Bridger Bowl is highly commended for incorporating solar technology into its energy systems. The ski hill has installed an array of 160 solar panels projected to have a major impact on its power consumption. The panels will power one chairlift, a pair of conveyor lifts and offset some 50-65% of snowmaking operations.

The venture also serves to illustrate a perverse aspect of state solar energy policy that lawmakers need to rectify.

The cost of installing solar equipment has fallen dramatically in recent years. Technology advances, market growth and incentivizing government policy have cut costs nearly in half in the last decade. That is motivating the installation of a lot more residential and commercial solar equipment.

But while the trend nationally is toward solar and away from fossil fuel, Montana has laws on the books that limit the benefits from solar energy. Net-metering allows private solar producers to put excess power produced back onto the grid for credit on their energy bills. But that credit is limited to 50 kilowatts per utility user’s address by law. That may be plenty for a single-family home. But for an operation the size of Bridger Bowl, it’s a highly limiting factor. Even though the ski hill has 15 separate meters, it is capped at getting credit for producing 50 kilowatts for its single address.

And the same goes for any other large commercial operation with the potential to produce a lot of solar power. They are discouraged from getting into solar power because of the strict limits on the credit they can get for that power.

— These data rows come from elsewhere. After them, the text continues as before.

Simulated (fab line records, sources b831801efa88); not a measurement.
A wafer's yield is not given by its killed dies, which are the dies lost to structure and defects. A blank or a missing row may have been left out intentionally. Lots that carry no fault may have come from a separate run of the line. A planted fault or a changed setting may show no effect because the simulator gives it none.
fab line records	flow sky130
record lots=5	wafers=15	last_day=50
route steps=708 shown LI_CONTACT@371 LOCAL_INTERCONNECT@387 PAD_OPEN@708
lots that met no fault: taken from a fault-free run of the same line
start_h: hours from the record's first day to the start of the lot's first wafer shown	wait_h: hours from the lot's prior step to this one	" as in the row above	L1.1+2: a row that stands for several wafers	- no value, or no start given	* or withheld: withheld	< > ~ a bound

Lobbying by NorthWestern Energy has stymied efforts to amend the law. And the energy company is now asking the Public Service Commission to allow adding a fee for net-metered energy on new installations – a fee that solar advocates say would have the effect of shutting down the home solar industry in the state.

We are clearly going in the wrong direction on this. While the world is trending toward wind and solar energy to reduce carbon emissions, Montana seems to be stuck in the past and digging in deeper.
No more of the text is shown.